While Phnom Rung is the more famous of the two, Muang Tam, at the base of the mountain, is nearly as impressive. The temple may even be a century older than Phnom Rung, with experts grouping it together with the mid-11th century Baphuon style of architecture.
The temple follows a very different plan from that of its neighbor. Within the outer enclosure is yet another enclosure in the center. And within that is a group of five prasat sanctuaries, which we’ll cover more below.
But what really sets Muang Tam apart from just about any other temple in the Khmer Empire are its moats. They’re actually inside the walled enclosure rather than out of it, which is highly unusual. There are four L-shaped pools in total, all of which surround the central walled enclosure. And each pool is decorated with a naga balustrade around its perimeter.

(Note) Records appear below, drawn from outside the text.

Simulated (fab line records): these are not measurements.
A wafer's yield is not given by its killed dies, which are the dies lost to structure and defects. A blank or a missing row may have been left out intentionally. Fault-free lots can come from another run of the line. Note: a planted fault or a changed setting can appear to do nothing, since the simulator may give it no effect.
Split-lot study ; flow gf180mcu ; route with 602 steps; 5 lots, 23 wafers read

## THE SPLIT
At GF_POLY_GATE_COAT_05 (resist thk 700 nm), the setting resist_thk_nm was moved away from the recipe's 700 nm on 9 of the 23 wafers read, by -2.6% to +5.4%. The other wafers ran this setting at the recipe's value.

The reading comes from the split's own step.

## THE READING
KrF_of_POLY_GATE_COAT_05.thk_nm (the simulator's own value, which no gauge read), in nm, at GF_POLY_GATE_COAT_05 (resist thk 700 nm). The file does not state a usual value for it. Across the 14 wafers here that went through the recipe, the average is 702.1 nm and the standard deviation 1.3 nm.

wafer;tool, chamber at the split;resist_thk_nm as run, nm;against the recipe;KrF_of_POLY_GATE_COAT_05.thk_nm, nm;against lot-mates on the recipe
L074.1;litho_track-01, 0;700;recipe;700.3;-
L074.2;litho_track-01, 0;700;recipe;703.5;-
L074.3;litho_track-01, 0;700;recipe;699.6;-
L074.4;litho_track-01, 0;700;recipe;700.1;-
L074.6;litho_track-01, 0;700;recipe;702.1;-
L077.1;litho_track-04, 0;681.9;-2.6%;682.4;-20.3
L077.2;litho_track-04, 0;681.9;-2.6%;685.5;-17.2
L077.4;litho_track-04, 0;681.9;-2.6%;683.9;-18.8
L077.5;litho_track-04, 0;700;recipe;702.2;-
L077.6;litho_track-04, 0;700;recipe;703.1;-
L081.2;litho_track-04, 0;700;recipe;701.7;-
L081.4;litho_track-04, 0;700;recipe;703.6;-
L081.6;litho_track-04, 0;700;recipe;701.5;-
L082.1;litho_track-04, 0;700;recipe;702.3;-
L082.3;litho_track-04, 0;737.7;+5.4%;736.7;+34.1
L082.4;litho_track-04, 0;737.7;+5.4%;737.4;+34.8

Looking at older photographs of the temple, it’s evident that the pools remained empty for quite some time. It’s nice to see that they’ve been filled in, which is something you’ll rarely see at Khmer ruins in Cambodia. In addition to just looking nice, moats generally represented the cosmic ocean from the Hindu creation myth.
Inside the inner enclosure is a cluster of five prasats (though the front one is all but completely ruined). The layout here is highly unusual. Typically, when the Khmers built five prasats together, there would be a larger one at the center with four other towers surrounding it in a quincunx pattern. Later temples featured the surrounding prasats at the cardinal points. But here we have two in the back, two in the middle and then a single tower in the front and center.
Throughout the Khmer Empire’s history, of course, there were a number of temples which broke the mold. But perhaps architects even had more freedom out here in the kingdom’s frontier districts.
Also within the inner enclosure are the ruins of two ‘libraries,’ the mysterious structures mentioned above.
During your time at the temple, take some time to admire the carvings. In addition to those of gods riding a kala, you’ll also come across familiar scenes like Krishna splitting open the snake Kaliya. Some of the carvings appear to be newer replicas added during the recent restorations.
The five prasats also once had stones resembling lotus buds at their tops, which are now laid out around the area.
Just next to the temple is a large baray, or artificial reservoir which the Khmers built all throughout their empire. They’re thought to have been built for agriculture but they may have been used for transportation purposes as well, with a now-defunct canal system linking them together.
Furthermore, as Khmer rulers often built temples in the center of barays, these bodies of water may have served some type of religious function as well, though perhaps not in every case.
Local Nang Rong Temples
If you have some extra time in town, there are some local Buddhist temples that you may want to check out. I only had time to see Wat Khun Kong, which was established in the Ayutthaya period by King Naresuan the Great. It was built in the 16th century during one of Ayutthaya’s military campaigns against Cambodia. This, of course, was long after the fall of Angkor when the Cambodian capital was already in Phnom Penh.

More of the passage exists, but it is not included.